ICC Note: The Christians in Indonesia are calling for an end to the persecution they receive

2/3/07 Indonesia For full story go….(SVM News) Nationwide conference of the Protestant Churches urged the Indonesian government to stick on stopping the Christian persecution and solve the social problems very quickly.

A five days assembly of the communion of Churches in Indonesia called Persekutuan Gereja-Gereja di Indonesia (PGI) held in Manado, the capital of North Sulawesi province on 22 to 26 January. There were 282 participants from 82 Protestant Churches from all over Indonesia along with foreign observers and partners attended the conference.

The leaders of the entire community made a statement at the end of the assembly, asked the government to stop Shari’a (Islamic law) inspired bylaws fairly from being enacted, solve killings in Poso and treat indigenous Papuan people.

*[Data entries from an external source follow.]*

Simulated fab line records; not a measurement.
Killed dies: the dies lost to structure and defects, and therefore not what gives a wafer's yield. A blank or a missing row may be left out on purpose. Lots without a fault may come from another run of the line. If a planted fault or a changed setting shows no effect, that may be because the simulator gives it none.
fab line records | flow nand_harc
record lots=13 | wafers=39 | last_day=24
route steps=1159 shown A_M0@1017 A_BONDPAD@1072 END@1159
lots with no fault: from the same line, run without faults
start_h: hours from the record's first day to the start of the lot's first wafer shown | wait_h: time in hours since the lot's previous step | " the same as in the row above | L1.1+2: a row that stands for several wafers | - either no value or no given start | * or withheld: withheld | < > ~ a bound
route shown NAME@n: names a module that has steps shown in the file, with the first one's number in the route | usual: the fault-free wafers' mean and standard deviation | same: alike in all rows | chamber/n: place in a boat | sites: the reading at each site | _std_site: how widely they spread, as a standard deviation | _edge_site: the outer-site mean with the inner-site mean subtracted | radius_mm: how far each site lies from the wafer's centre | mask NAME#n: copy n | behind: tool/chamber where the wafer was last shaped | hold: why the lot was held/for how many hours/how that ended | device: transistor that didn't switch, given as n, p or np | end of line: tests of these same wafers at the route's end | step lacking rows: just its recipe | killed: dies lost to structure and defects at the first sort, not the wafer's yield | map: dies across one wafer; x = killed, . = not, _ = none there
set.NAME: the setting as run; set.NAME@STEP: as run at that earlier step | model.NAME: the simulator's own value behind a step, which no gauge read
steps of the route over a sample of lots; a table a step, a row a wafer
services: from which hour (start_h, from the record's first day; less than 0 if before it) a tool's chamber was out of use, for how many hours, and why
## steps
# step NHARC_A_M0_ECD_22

Rev. Andreas Yewangoe, the chairman of the PGI told participants the Churches see that commitment to nation building has faded, with groups placing their own selfish interests over the common good. So it is very important that the government should refresh its commitment to the common good by acting on various issues threatening the country.

“It is because the Churches are an integral part of the nation, we decided to remind the government of the commitment to the common good,” he added.

The Shari’a to be abrogated according to local laws and regulations in secular Indonesia , Statement urged. Such bylaws create religious friction and worry for the country.

Indonesia has the world’s largest Muslim population but is not an Islamic state, and the Christian leaders cautioned that implementation of Shari’a could divide the nation. Moreover, they maintained that some district heads and governors are enthusiastic about implementing Shari’a in order to strengthen their political standing.

Aceh is the only one of Indonesia ‘s 33 provinces that is allowed to enact and enforce Shari’a law, by virtue of a special autonomy arrangement, but 22 district and municipal governments have adopted Shari’a-based bylaws. Statement said.

Many of the leaders strongly said in the conference that the Indonesian government must solve the legacy of violence in Poso quickly and amicably. The government must solve this case using persuasive ways and not by force.

On 22 January, anti-terrorist police in Poso, a coastal town in Central Sulawesi province, clashed with suspected militants. This resulted in the deaths of 14 people including a policeman. The police raid came after 29 suspects on a most wanted list failed to meet a police ultimatum to surrender by last November.

Predominantly Christian and tribal Papua province faces discrimination, and it called on the government to treat Papuans fairly by ensuring them equal opportunities in all fields.

An armed separatist movement has existed ever since Papua, formerly a Dutch colony, passed to Indonesian control in 1963. A special autonomy law that then-president Megawati Soekarnoputri ratified in 2001 gave Papuans hope that their social, economic and cultural rights would be fulfilled. There has been no real improvement, that Papuans are continually deprived of their rights and still experience injustice. Church leaders argued. SVM News reporting.

Rev. Yewangoe told media persons after the end of the assembly that PGI in 2007 will prioritize political education in Churches, so that congregations understand their rights and obligation as citizens of the Unitary State of the Republic of Indonesia .

Indonesian Vice President Jusuf Kalla, who opened the assembly, credited the Protestant Churches with fostering interreligious harmony in Indonesia .

North Sulawesi Vice Governor Freddy Harry Sualang, a Protestant, said in his address that the PGI daring to reject Shari’a-inspired bylaws and regulations, is a prophetic voice that the government must hear.

Sacred Heart Bishop Josephus Suwatan of Manado attended the assembly’s opening ceremony, told, “We praise the contribution of the Churches to improve the life of the nation and the state.”